The first part of the text examines dynamical systems on a finite-dimensional space, where each coordinate represents a species. Thus, the chapter offers glance at differential equations, concentrating on equations which arise in population dynamics. The text points out the relations between the formulation of the equations and the reflected behaviour of the different species. The interpretation of characteristics of the resulting solutions is then examined. The equations and concepts analyzed in this category include the logistic equation, Lotka-Volterra systems, cooperative versus competitive systems, \(\omega\)-limit sets, Poincaré-Bendixson theorem, cyclic phenomena, chaotic dynamics.
Part two introduces game-theoretic considerations. It starts with basic notions of games in normal form, and then shifts to the more involved framework of repeating and evolutionary games. The prime game theoretic concept in this framework is the Nash equilibrium, which is quite transparent when a game is finitely repeated, but its reflection on dynamic games is far from being agreed upon. The chapter offers little about classical game theory, and concentrates on the dynamical aspects. The text introduces and analyses notions of stable equilibria. Strategies leading to such equilibria are examined. Replicator dynamics, the relatively new development offered in the text, is a behavioral law within which the species try, roughly, to repeat evolutionary success. The text examines the effect of such dynamics in several situations. Other behavioral laws such the best response, adjustment rules and adaptive dynamics are examined. The latter concept is dealt with in detail, including prisoner dilemma like games in various situations.

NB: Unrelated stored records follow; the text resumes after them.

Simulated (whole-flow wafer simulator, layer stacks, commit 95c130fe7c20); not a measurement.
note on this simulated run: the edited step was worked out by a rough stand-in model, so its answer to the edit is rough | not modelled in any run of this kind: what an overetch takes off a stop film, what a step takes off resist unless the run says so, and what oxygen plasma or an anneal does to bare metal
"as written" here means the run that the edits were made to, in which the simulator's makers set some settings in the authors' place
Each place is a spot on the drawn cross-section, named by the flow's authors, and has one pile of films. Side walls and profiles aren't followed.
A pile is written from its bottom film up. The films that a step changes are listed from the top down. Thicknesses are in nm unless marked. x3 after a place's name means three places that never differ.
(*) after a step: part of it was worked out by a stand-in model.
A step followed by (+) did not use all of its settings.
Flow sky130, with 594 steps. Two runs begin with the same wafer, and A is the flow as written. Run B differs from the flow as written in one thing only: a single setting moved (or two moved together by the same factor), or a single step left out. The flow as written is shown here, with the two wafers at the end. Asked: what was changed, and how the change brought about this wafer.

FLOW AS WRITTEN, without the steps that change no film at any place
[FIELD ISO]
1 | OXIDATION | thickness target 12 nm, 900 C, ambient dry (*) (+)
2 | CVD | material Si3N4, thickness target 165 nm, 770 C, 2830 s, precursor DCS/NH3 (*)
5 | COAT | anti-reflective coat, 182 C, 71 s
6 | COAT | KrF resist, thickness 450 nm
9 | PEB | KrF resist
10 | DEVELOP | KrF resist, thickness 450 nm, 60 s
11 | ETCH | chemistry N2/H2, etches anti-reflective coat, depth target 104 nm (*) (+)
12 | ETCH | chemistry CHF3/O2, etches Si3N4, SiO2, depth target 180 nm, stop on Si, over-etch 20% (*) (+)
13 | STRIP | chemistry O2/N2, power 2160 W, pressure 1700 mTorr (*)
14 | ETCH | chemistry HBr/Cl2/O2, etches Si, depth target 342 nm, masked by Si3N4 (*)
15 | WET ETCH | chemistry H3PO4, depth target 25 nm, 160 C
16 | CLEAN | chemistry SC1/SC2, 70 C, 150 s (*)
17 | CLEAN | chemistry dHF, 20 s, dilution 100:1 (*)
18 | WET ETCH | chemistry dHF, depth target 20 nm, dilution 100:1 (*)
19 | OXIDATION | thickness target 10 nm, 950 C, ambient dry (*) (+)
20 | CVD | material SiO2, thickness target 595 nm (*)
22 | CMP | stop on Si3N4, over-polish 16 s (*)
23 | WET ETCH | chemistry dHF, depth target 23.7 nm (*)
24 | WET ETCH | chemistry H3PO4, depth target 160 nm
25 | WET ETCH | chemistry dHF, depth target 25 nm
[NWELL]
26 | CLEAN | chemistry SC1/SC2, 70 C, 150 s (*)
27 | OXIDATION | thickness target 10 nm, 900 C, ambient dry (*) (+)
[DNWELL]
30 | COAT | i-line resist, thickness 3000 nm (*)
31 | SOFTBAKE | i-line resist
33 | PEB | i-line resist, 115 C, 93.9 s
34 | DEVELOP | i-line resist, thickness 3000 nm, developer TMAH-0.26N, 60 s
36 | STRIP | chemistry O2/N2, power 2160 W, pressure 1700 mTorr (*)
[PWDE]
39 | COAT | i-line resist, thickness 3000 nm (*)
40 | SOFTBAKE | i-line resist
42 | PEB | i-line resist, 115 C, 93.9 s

The third part concentrates on stability, and permanence. Stability is taken in the Lyapunov sense, namely that perturbations from, say, an equilibrium, that occur spontaneously, are corrected by the dynamics. Permanence reflects the possibility the trajectory may not lead to an equilibrium, yet it wonders in a region that allows for all the participating species to survive. These notions are examined in various ecological frameworks. The mathematics involves Lyapunov functions considerations, and linear algebra tools, like the Perron-Frobenius theorem.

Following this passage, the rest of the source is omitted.